Thank you Wikipedia for telling me the difference between Port and Starboard!
(for those of you, like me, who have no experience sailing…left side of the ship is Port, Right side is Starboard)
See you all tomorrow!
I remember because left and port have the same number of letters!
yep, that’s how I remember it too!
And drinking starboard wine just wouldn’t be right.
are they named that way because ships used to dock on their left sides, with the right aimed at the stars over the water?
No clue, but… that would make sense.
Nope, not at all. Originally, port was called larboard, but was changed to avoid confusion with starboard, especially when yelled amid the noise of battle. Turning the wrong way could be disastrous.
It must have come from somewhere though. I remember being told when you sail down the atlantic along the coast of africa ports are always on the left (the stars on the right). Since this was where the first long term sea travel happened, it would make sense.
Actually, he was right according to Wikipedia. Starboard is named so because the steering oar used to be attached to the right side (this was before you had the rudder in the center), and port is named so because of the tendency to moor on the left side to avoid crushing said oar.
Indeed, it was originally the ‘steer-board’ side. You kept it away from the dock. I don’t know where Larboard came from though.
Huzzah! Prepare for a full round of Insult Sword-fighting!
Make sure they rhyme! “You’re as repulsive as a monkey in a negligee!” (“I look that much like your fiancee?”)
How appropriate, you fight like a cow!
Not to the death, but to the pain!
I always understood that an easy way of remembering it was that sailors always drank their port with their left hand, in order to have their right hands free for their swords… assuming a predominantly right-handed sailing body, of course.
However, if I recall properly, it was something prosaic about having a steering oar or something like that.
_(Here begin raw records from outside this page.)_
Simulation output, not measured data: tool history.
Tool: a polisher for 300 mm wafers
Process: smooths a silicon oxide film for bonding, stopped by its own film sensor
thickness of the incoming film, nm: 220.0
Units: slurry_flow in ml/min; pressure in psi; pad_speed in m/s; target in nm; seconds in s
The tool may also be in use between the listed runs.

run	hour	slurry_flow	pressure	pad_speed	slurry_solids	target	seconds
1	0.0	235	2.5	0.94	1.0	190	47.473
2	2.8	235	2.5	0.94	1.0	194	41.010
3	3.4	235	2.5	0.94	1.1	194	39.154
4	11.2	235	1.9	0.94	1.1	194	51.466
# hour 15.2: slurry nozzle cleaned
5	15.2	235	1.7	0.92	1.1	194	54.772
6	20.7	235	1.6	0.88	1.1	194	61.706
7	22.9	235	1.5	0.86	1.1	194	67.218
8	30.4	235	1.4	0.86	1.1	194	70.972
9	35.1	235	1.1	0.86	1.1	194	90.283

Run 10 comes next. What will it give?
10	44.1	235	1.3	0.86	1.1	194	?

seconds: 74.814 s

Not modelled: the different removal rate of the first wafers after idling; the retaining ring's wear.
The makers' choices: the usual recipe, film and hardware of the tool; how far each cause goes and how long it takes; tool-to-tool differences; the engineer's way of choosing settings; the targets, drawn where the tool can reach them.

Heh, my Dad and I have to use port and starboard when we’re driving as both of us forget which way is left or right all the time, but neither of us forget port or starboard.
Whoo-hoo! Kick some butt, Alex!
The origin of the term starboard comes from early boating practices. Before ships had rudders on their centerlines, they were steered by use of a specialized steering oar. This oar was held by an oarsman located in the stern (back) of the ship. However, like most of society, there were many more right-handed sailors than left-handed sailors. This meant that the steering oar (which had been broadened to provide better control) used to be affixed to the right side of the ship. The word starboard comes from Old English steorbord, literally meaning the side on which the ship is steered, descendant from the Old Norse words stýri meaning “rudder” (from the verb stýra, literally “being at the helm”, “having a hand in”) and borð meaning etymologically “board”, then the “side of a ship”.
And, to complete the quote,
“Port is derived from the practice of sailors mooring ships on the left side at ports in order to prevent the steering oar from being crushed.”
“stýra” and the English word “steer” are quite similar. The Swedish word “styra” means “to steer” (as in a steering wheel or with bike handles, but there are other derivatives as well).
Sometimes, the gude olde Anglo-French (that’s what modern English really is) still shows it once was akin to Germanic languages.
However, I’d venture a guess that the verb’s root is even older than that. The Russian verb for “launder” has a very similar root, so it might as well be an Indo-European one. (Disclaimer: Not a Language Historian; Known to Be Wrong. Check it with a comparativist next time you run into one.)
That dude’s beard looks like bark.
Port is a four letter word, and you always put your port (red) wine on the left.
Does that mean that white wine is placed for the right hand?
“Clearly I should not choose the wine in front of me…”
Man, if Paddington wasn’t so peacable, Alex could just have him ram the ship. Then again, Alex could cut the thing to pieces with his sword, but I guess that’d ruin all the fun.
And before “port,” left was “larboard,” but for some reason, people kept mixing up “larboard” and “starboard.” 😉
I always keep that straight with this trick. Port has the same number of letters as Left.
Nice to see that the pirates have standard pirate accents – that is to say the accent of Dorset in Southwest England, where I live. That came about when the actor Robert Newton, born in Dorset, played him in the Australian film “Long John Silver” – apparently the accent was so catching that before long the whole crew were at it.
I have relatives in the Dorset area and when I was visiting them I didn’t once hear a “Yar.” I feel cheated now.
Well, so much for the hope that the dwarves had captured and retrofitted the ship.
Yep, that was sad.
And my backup plan failed too: it was that this ship held some emissaries from the Nightmare Realm, requesting audiens (hmmm, how to spell that in English?) with the new King to let him in on the old treaties etc.
Indeed. At the same time, there’s some kids to be freed, I’m sure.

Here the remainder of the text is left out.